Ongoing concerns about inflation, efforts to improve the Small Business Administration’s resources, worker trends, and the start of Connecticut’s legislative session are among the top business news items from the past week.

Continuing inflation concerns

The consumer price index for January shows a 7.5 percent increase in consumer prices and a 6 percent rise in core inflation, the highest levels since 1982. The ongoing inflationary pressure is increasing the likelihood that the Federal Reserve will begin raising rates next month.

The National Federation of Independent Business says inflation continues to trouble small business owners, with a January poll showing 22 percent identifying it as their top problem and a net 61 percent increasing their average selling prices. Inflation is also driving retailers to change their prices more frequently to respond to higher costs.

Bolstered SBA resources

The Small Business Administration has updated its Ascent e-learning platform with a new Journey 6 component, which is designed to educate women entrepreneurs looking to get involved in government contracting.

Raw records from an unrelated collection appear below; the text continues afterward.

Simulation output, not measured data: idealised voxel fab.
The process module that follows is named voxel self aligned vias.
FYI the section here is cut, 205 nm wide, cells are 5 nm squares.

The House Small Business Committee has approved five bills aimed at improving the SBA’s entrepreneurial development programs. The legislation looks to reauthorize or expand existing programs such as Small Business Development Centers and SCORE, create a resource for small business compliance guides for each federal agency, and expand the SBA’s Office of Advocacy efforts to include international economic issues.

Temp workers and falling joblessness

Businesses that have seen elevated quits, including food processors and retailers, are increasingly turning to temporary workers to stay adequately staffed. Initial jobless claims fell for the third straight week last week, dropping to 223,000.

Connecticut legislative season opens

Connecticut’s legislative session has opened, with Governor Ned Lamont offering a budget that includes tax cuts as well as financial aid to entrepreneurs. The Connecticut Business & Industry Association has criticized Lamont’s tax plan, saying it falls short of addressing critical issues facing small businesses.